Indices Forecast: #SP500,#DAX,#NASDAQ100,#CAC (16 April 2024)

CAC Forecast: Paris Gives Up Early Gains

  • The Parisian CAC 40 has initially rallied during the training session on Monday, but has given back in the early gain.
  • While we did end up forming a bit of a shooting star, it’s not necessarily something that I’m overly concerned about, as it looks more like consolidation at this point than anything else.
  • In fact, you could almost make an argument that we are in the midst of forming some type of Polish flag, which of course a lot of traders will pay attention to.

The Trend

The trend has been higher for stock markets around the world for some time now, as it appears that people are waiting for central banks to cut rates yet again. The European Central Bank might even be cutting it soon as this summer, and if that’s going to be the case it could add a little bit of liquidity to the CAC, the DAX, the MIB, the AMX, etc. In general, I think European indices should do fairly well, at least initially. The question then becomes whether or not the ECB is cutting because of some type of emergency that it can get its arms around?

Technical Analysis

At this point, I’m very interested in the €7900 level as a potential support region. It’s probably also worth noting that the €8000 level sits just below current trading, so that probably comes into the picture as well. The 50-Day EMA is racing toward the current trading levels, so I think that is essentially going to be the “floor in the market” as things stand right now. I was an area we had broken out of as significant resistance, during the beginning of the year. Ultimately, this is a market that I continue to buy dips in, and I do think that it is probably only a matter of time before you rally again, but it does make sense to work off a little bit of upward momentum. Markets don’t go in one direction forever, so there’s no reason to think that the CAC would be any different at this point.

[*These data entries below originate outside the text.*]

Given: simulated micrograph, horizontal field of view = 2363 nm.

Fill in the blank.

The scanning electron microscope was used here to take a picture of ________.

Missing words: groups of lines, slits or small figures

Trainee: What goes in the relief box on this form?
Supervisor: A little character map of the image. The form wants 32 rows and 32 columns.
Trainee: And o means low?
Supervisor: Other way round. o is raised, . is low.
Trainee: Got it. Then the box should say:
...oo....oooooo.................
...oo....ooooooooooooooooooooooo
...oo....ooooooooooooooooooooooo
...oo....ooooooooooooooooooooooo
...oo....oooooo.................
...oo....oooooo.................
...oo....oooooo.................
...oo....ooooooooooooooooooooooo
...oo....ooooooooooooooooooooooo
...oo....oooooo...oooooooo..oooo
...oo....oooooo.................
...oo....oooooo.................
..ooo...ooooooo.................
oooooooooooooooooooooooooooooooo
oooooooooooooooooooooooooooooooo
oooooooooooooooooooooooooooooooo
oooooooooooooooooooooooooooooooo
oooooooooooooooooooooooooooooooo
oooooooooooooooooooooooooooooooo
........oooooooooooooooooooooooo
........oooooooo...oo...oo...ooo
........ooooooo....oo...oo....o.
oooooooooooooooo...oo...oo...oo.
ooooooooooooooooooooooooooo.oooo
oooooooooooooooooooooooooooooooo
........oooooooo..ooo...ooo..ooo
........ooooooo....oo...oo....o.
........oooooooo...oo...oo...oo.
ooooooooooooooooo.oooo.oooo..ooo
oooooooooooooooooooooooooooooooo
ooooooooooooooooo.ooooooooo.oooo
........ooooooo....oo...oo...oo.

S&P 500 Forecast: Continues to Bounce Back and Forth

  • The S&P 500 initially tried to rally during the course of the trading session on Monday, as the 5100 level underneath continues to be supported.
  • The 50-Day EMA sits just below there, and it does make a certain amount of sense that we would continue to see interest in the market.
  • On the other hand, the market rally and from here would open up the possibility of a move toward the 5200 level, as we continue to consolidate overall.

Earnings Season

Earnings season of course has kicked off, so I think a lot of this noise that we see will ultimately end up being the norm. All things being equal, I think it’s likely that the market will be very noisy, but ultimately, we are still very much in an uptrend. The earnings season causes quite a bit of noise, and therefore it’s likely that the market will continue to be difficult to hang onto, but the overriding fact is that we are most certainly in an uptrend, and that has not changed.

Even if we were to break down below the 50-Day EMA, the 5100 level itself is supported as well. Breaking through all that then puts the market in the mode of looking at the 5000 level to see whether or not we can see enough buyers in that region to keep the market supported. As long as we can say above the 5000 level, I think that there’s a real shot at this market continuing to go higher.

Regardless, I have no interest in shorting any of the US indices as everybody is hanging out and waiting for monetary easing to come out the Federal Reserve, something that should be the case during the later part of this year. Ultimately, it’s also worth noting that retail sales has still been strong, so even if we don’t get monetary policy easing, the reality is that Americans continue to spend. As long as that’s the case, it’s likely that we will try to revisit the 5300 level over the longer term. I have no interest in shorting US indices at the moment as the momentum has been so strong.

DAX Forecast: Strong with a Bounce

  • The German Dax has shown the market to show upward pressure with the €18,000 level, an area that a lot of people will be looking at as and an area of interest.
  • The 50 day EMA since underneath there and therefore I think it offers a certain amount of support if we can break above the highs of both Friday and Monday, then I think the Dax has a real shot at going to the 18,500 level.
  • This is an area that we have seen selling in the past, but I think it is only a matter of time before we break through it overall.

At this point, the market is likely to continue to see a lot of volatility. And with that being said, I think you have to be very cautious with your position sizing. Nonetheless, if the Dax has shown itself to be resiliently bullish and the fact that we have pulled back just a bid offers enough value that I think people would get involved.

A Recent Small Drop Offers Opportunity

When you look at this drop of about 4%, it could very well end up being a buying opportunity. The 50 day EMA offers a significant amount of technical support as well, and as long as it looks like the ECB is going to be cutting rates, it’s very possible that you will have the Dax be the first place people throw money at.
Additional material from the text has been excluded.